There’s a new keyboard option for iOS: Gboard from Google. Remarkably, Google released it on iOS before Android, possibly because Google exercises much more control over the keyboard that’s part of Android. (For the record, and have at me with virtual sticks, I prefer the default Android 6 keyboard on my Moto G to the default iOS one.)
You can read elsewhere about the keyboard’s features. I tested it out and adopted it almost immediately to replace Swype, which I’d found increasingly driving me to distraction. (It doesn’t seem to know a lot of words I use commonly, and it wasn’t improving over time after a few initial gains.)
But a strong public reaction didn’t arise about the keyboard’s predictive word suggestions, emoji matching, and swipe tracking. In order to handle your keystrokes, any alternate input app has to be able to process them to send to iOS. The keyboards I’ve tried that have a networked component for improving or enhancing results also work if you disable it.
When you enable Allow Full Access for a keyboard (Settings > General > Keyboards, select a keyboard), Apple offers a frank description of the risk, although it’s rather alarming, as you can see above. Apple could have somewhat more granular restrictions, but for the last two iOS releases, it’s all or nothing.

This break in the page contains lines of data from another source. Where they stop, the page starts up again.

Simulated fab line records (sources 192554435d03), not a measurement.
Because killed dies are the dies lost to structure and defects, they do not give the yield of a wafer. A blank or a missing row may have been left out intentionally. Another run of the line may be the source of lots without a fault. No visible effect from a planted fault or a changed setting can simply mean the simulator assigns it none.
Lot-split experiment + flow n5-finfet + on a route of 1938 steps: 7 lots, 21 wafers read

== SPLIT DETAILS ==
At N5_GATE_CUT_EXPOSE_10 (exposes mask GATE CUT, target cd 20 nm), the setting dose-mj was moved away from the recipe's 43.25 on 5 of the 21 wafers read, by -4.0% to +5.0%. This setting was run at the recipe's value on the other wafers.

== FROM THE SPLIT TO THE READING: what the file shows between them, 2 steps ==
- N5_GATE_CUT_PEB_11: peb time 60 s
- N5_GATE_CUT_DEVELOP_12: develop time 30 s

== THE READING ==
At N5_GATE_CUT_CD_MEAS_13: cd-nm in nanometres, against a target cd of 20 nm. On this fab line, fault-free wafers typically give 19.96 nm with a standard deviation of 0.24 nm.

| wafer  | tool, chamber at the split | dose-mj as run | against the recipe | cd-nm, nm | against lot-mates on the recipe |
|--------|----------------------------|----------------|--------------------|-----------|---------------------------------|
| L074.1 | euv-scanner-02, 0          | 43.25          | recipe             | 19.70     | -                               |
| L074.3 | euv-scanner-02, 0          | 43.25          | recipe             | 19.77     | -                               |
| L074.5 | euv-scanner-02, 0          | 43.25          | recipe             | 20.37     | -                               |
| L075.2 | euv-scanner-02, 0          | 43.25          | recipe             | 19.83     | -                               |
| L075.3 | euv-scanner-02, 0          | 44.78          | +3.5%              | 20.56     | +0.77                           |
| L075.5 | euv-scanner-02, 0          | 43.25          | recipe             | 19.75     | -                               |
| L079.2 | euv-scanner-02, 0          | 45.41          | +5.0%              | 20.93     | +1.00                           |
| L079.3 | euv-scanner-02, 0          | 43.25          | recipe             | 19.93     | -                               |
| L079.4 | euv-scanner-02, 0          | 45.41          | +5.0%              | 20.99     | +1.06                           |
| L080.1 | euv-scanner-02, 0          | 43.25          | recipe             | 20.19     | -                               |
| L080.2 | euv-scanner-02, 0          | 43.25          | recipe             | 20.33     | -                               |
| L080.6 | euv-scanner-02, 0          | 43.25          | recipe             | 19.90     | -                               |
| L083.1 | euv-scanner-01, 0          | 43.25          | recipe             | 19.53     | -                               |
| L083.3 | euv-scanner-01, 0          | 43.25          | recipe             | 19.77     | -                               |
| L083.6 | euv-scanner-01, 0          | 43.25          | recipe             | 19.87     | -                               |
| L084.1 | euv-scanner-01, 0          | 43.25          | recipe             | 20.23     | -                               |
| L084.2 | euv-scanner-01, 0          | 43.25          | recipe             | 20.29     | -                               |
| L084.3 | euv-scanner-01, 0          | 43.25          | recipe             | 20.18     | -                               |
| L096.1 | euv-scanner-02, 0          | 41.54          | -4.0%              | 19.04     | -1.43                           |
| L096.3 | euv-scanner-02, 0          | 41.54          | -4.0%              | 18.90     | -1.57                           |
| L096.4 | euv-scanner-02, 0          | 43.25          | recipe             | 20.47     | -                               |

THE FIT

With Google involved, many people expressed joking or serious concern that Gboard might give the search company even more information about their personal behavior.
Is it risky to give Google—or any company—access to all your keystrokes? Sure. But you can dig into two related aspects: what a company says it will do with your keystrokes, and which keystrokes you choose to tap into that keyboard.
Reading the fine print
Google has a short and crisp privacy statement about Gboard—you can find it under the Search History and Privacy section, tap Privacy. Google says it only sends the searches you perform by tapping the G icon, which makes sense: Obviously it needs the text of the search to perform it. You can also wipe the search history from Gboard at will. These searches don’t sync with other Google products you use, so you won’t see them appear elsewhere.
The leaky-soup test
That policy is fine, but I put it to the test by intercepting data sent from my iPhone to the Internet. I set up Internet Sharing to share my Mac’s Wi-Fi connection, then I connected my iPhone to that software base station. I then ran a network packet sniffer in OS X that let me capture all the Internet connections originating from the iPhone.
Because Google encrypts almost everything by default—more on that “almost” in a moment—I couldn’t see what iOS was sending to Google nor the responses. I’d need to insert a packet sniffer in iOS to see data before it was packaged in an encrypted https session, and that’s not possible without a jailbreak, if even then.
However, I could test typing in Gboard, and see that no data was being sent at all between iOS and the Internet while I typed. I could then tap the G icon and perform searches, and watch data get sent back and forth.
That “almost” I mentioned above? All the traffic was encrypted with one odd exception. Gboard can provide suggestions for GIFs to insert, too, including animated ones. When I tapped the “restaurants near me” suggestion in Gboard’s search area, Gboard requested one image in the clear: I believe it’s an American-style Chinese dish of fried glazed chicken and crispy noodles on top of vegetables.
A reverse image search on Tineye confirmed that it’s a photo from Panda Express used on a site promoting downtown Chicago. Since I live in Seattle and the nearest Panda Express is several miles away, I’m completely confused.
That’s a leak of information outside of encryption that someone on an open network, such as Wi-Fi at a coffeeshop, could intercept, and discern some information about your habits. The search query itself wasn’t revealed; just this image request to show a preview.
After this article was published, Google’s project manager looked into the issue, agreed it needed to be changed, and GBoard was updated to retrieve these “near you” image previews via https. I tested and confirmed the change was implemented.
Be selective in what you type
The second part of my formulation is that you can choose what you type on a keyboard. For certain kinds of data entry in iOS, notably passwords, Apple automatically switches away from any third-party keyboard, and only lets you use a built-in one. (It has a few that have minor variants that depend on the kind of entry.)
I use sometimes use iCloud Keychain to drop in credit-card numbers and passwords in Safari, although I turn to 1Password more often for the same via a Sharing sheet in Safari, integration in other apps, and copy-and-paste from the 1Password app. Since I never tap in that information on a keyboard, it’s never sent to a third-party alternative input app.
You could make a similar choice without using iCloud Keychain or 1Password by switching to Apple’s built-in keyboard whenever you need to enter private or sensitive data. For most of us, it’s much more rare that we’re tapping in something secret, especially in iOS, than performing general searches, writing email, or sending texts and tweets.
I don’t get too worked up about third-party keyboards from major firms like Google and Microsoft, or well-known, long-established companies like Smile, which has a TextExpander app with a keyboard option. And if you have any concerns about sending your data, Apple doesn’t opt you in: the Allow Full Access switch is always off by default when you add a keyboard.